Image of Teaching Math: More Than Mastering the Numbers

Deborah Loewenberg Ball began her career as an elementary school teacher, working for 15 years with a diverse population of students. But math stumped her.

“That troubled me,” Ball said Oct. 21 during her keynote presentation at the EWA seminar on teaching held in Detroit. “I would work really hard on how could I make the math make sense to the students, … but on Fridays they would know how to do things and on Monday they would have forgotten.”

Ball said she realized “something’s not right about this.”

That block caused her to question her own skills: “Did I, myself, know enough math to be teaching what I was doing?”

Ball, now the dean of the University of Michigan School of Education, is using the insights she gleaned as an elementary teacher to improve the overall teaching profession, and tackle what sees as its major problem: “We have no common standard of performance for the individual person before they become licensed to teach.” (Elizabeth Green’s new book, “Building A Better Teacher” documents Ball’s story in great detail.) She’s trying to create a new bar for entry to the field.

After Ball recognized the gap in her own education, she set out to improve her math teaching. She tried to learn more math content, because she “thought that was part of the root issue.” Ball determined the core issue was “teachers knowing enough subject matter, and very different from what most teachers think the problem is.” In other words, teachers don’t only need to know math. They need to understand the underlying concepts of math so deeply that they can identify the steps students are missing just from looking at their erroneous solutions.

For example, teachers must be able to immediately understand what went wrong in students’ methodologies when they came up with the following solutions to these multiplications problems: Image of Teaching Math: More Than Mastering the Numbers

Getting teachers to understand these errors, Ball said, is something that can be taught. Raising teacher quality is “the number one policy imperative of our time,” she said, “given that the 74 million children now growing up in the United States will be the adults and leaders of the next generation. “They are the future America,” she said. “Not educating them comes at a peril to not only their individual rights but also … to society.”

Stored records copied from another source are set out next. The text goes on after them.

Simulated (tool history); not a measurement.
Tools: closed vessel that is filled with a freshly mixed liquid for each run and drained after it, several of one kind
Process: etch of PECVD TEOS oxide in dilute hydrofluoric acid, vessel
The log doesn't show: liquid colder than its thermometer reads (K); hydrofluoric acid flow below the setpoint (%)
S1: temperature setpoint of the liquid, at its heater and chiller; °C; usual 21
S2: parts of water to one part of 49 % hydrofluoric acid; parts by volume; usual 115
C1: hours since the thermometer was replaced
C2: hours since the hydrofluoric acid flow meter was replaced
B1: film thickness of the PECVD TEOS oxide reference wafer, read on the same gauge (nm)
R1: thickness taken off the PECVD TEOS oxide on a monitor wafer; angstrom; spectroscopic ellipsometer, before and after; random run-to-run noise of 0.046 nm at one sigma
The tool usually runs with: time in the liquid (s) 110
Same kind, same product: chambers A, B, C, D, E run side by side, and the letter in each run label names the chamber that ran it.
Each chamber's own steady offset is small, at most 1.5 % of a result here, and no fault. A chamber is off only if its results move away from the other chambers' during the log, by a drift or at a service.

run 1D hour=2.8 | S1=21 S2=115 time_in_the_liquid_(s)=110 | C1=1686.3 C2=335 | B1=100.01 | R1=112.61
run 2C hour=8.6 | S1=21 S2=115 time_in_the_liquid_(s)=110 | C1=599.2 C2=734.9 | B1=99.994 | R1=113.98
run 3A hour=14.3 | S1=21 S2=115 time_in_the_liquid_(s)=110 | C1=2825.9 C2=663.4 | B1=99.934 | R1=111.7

The stakes are tremendous, according to Ball: The United States spends more per pupil than any other industrialized country in the 34-member Organization for Economic Cooperation and Development, but it’s not the highest performer. Research shows that “skillful teaching actually has a positive effect on kids’ life chances,” she said, and that even in extremely challenging school settings, “two different teachers can produce wildly different results in the same environment.”

But despite teaching’s being incredibly complex work, Ball said, “there’s an overwhelming lack of public respect” for the profession.

Teaching faces several problems, she argues. For one, the workforce is nowhere near as diverse as the students it educates. As a result, the “professional knowledge base” for what makes a good teacher is “racially biased” and “shaped by white middle class women,” Ball said. The teacher workforce is built to accommodate a high rate of turnover, because a huge demand for teachers is “an economic reality,” and historically, women had to leave the teacher workforce when they were pregnant, she added.

Improving the teaching profession, Ball said, will involve addressing a “legacy of benign neglect.” Many enter the profession with “no idea what they’re doing,” she said. “If you can’t learn to read in first grade, that is a serious case of malpractice. You will not catch up ever. We need to learn to think of that as high risk for children. … We often say my first year teaching was a wreck. What if airplane pilots said my first year is a wreck?”

The recent movement to enforce tougher teacher evaluations, Ball said, is a “cleanup act” for the lack of solid and coherent teacher training. It’s a “slightly peculiar way to secure high-quality work,” she said.

Entry-level teaching must be the focus of any improvement effort, Ball said, because most teachers are inexperienced and say they feel unprepared. Potential solutions that have been raised are greater selectivity, better teacher induction programs, tougher evaluations, and smaller schools. But that’s not enough, Ball said.

“What we actually have to do is prepare a system that helps beginners be responsible in their first year,” she said. “There’s no system. … There’s no common agreement about what people have to know or be able to do to be able to enter the classroom.” While some turn to teachers’ standardized test scores as a mark of selectivity for the field, those scores only measure content knowledge — not teaching ability. Beginning teachers, she said, must be judged to meet the standard of being “safe to practice.”

That’s why she’s spearheading an effort to address these problems by building “a professional-practice curriculum” for teachers; offering careful, supervised and structured practice to make sure teachers can do the work; and setting performance assessments as a bar for entry to the profession. Ball described this approach as both “top down” and “bottom up.” She is partnering with the Educational Testing Service to build the assessment, which will pilot in two states and one urban district in each state. So far, she has raised $12 million to fund the effort, but expects the school districts will be able to eventually fund the program on their own.

“This is not easy,” Ball said. “But I’m not optimistic that any other thing alone will achieve the goal [of having a consistently high-quality teacher workforce]. Neither will this … but without allowing teachers to be prepared, we won’t get it any other way.”